The law of world history was thus simply ‘muddling through’:
The course of history was ... not that of a billiard-ball, which, once it has been hit, ran along a definite course; on the contrary, it was like the passage of clouds, like the way of a man sauntering through the streets - diverted here by a shadow, there by a little crowd of people ... - finally arriving at a place that he had neither known of nor meant to reach. There was inherent in the course of history a certain element of going off course.
151
This line of argument disconcerts Ulrich - so much so (and as if to prove the point) that he loses his own way home.
In short, history is not a story any more than it is a tram journey; and historians who persist in trying to write it as a story might as well follow Amis or AE and write it backwards. The reality of history, as Musil suggests, is that the end is unknown at the beginning of the journey: there are no rails leading predictably into the future, no timetables with destinations set out in black and white. Much the same point was made by Jorge Luis Borges in his short story ‘The Garden of Forking Paths’. The author imagines a labyrinth-cum-novel devised by an imaginary Chinese sage, Ts’ui Pen, in which ‘time forks perpetually toward innumerable futures’:
‘I lingered naturally on the sentence:
I leave to the various futures (not to all) my garden of forking path
s. Almost instantly, I understood: “The garden of forking paths” was the chaotic novel; the phrase “the various futures (not to all)” suggested to me the forking in time, not in space. ... In all fictional works, each time a man is confronted with several alternatives, he chooses one and eliminates the others; in the fiction of Ts’ui Pen, he chooses - simultaneously - all of them.
He creates
, in this way, diverse futures; diverse times which themselves also proliferate and fork.... In the work of Ts‘ui Pen, all possible outcomes occur; each one is the point of departure for other forkings.’

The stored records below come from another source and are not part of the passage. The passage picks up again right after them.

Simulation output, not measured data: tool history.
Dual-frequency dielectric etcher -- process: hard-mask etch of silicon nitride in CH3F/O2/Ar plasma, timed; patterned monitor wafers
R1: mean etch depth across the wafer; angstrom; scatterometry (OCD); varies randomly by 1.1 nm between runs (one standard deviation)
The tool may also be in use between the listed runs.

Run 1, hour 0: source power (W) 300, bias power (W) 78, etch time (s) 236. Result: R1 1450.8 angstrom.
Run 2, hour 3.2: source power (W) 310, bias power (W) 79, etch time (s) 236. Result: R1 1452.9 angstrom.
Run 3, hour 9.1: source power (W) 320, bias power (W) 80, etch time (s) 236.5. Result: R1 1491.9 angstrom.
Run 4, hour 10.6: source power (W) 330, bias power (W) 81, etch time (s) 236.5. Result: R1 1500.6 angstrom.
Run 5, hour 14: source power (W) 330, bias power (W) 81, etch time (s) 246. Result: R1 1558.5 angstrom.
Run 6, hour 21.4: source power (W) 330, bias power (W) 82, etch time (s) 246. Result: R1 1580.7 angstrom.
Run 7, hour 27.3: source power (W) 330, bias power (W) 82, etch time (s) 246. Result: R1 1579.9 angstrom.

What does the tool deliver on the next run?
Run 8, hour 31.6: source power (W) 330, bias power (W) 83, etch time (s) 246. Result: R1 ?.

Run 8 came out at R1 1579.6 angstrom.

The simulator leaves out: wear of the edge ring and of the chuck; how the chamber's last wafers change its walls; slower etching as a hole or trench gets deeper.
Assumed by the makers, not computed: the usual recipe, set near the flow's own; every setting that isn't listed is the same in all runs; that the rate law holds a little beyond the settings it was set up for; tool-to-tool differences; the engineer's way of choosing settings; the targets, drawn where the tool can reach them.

The work’s imaginary translator goes on:
‘The Garden of Forking Paths
is an enormous riddle, or parable, whose theme is time ... an incomplete, but not false, image of the universe ... In contrast to Newton or Schopenhauer, [Ts’ui Pen] did not believe in a uniform, absolute time. He believed in an infinite series of times, in a growing, dizzying net of divergent, convergent and parallel times. This network of times which approached one another, forked, broke off, or were unaware of one another for centuries, embraces
all
possibilities of time ...’.
152
Variations on this theme recur throughout Borges’s work. In the idealists’ imaginary world described in ‘Tlön, Uqbar, Orbis Tertius’, ‘works of fiction contain a single plot with all its imaginable permutations’.
153
In ‘The Lottery in Babylon’, an imaginary ancient lottery evolves into an all-embracing way of life; what begins as ‘an intensification of chance, a periodical infusion of chaos into the universe’ becomes an infinite process in which ‘no decision is final, all branch into others’.‘Babylon is nothing less than an infinite game of chance.’
154
The metaphor is changed, but the same theme developed, in‘The Library of Babel’ and ’The Zahir’. Similar images can also be found in Mallarmé’s poem ‘Un Coup de dés’
155
or Robert Frost’s ‘The Road Not Taken’:
I shall be telling this with a sigh
Somewhere ages and ages hence:
Two roads diverged in a wood, and I -
I took the one less traveled by,
And that has made all the difference
.
156
For the historian, the implications of this are clear. As even Scriven has conceded:
[I]n history, given the data we have up to a certain point, there are a number of possible subsequent turns of fortune, none of which would seem to us inexplicable.... Inevitability is only in retrospect ...; and the inevitability of determinism is explanatory rather than predictive. Hence freedom of choice, which is between future alternatives, is not incompatible with the existence of causes for every event.... [W]e would have to ... abandon history if we sought to eliminate all surprise,
157
Chaos and the End of Scientific Determinism
There is a close (and far from accidental) parallel between the questioning of narrative determinism by writers like Musil and Borges and the questioning of classical Laplacian determinism by twentieth-century scientists. This is something which, regrettably, historians have tended to ignore (as E. H. Carr did when confronted by the theory of black holes), or simply to misunderstand. Thus a great many of those philosophers of history who have argued in this century about whether history was a ‘science’ seem not to have grasped that their notion of science was an out-of-date relic of the nineteenth century. What is more, if they had paid closer attention to what their scientific colleagues were actually doing, they would have been surprised - perhaps even pleased - to find that they were asking the wrong question. For it is a striking feature of a great many modern developments in the natural sciences that they have been fundamentally historical in character, in that they have been concerned with changes over time. Indeed, for this reason it is not wholly frivolous to turn the old question on its head and ask not ‘Is history a science?’ ‘but Is science history?’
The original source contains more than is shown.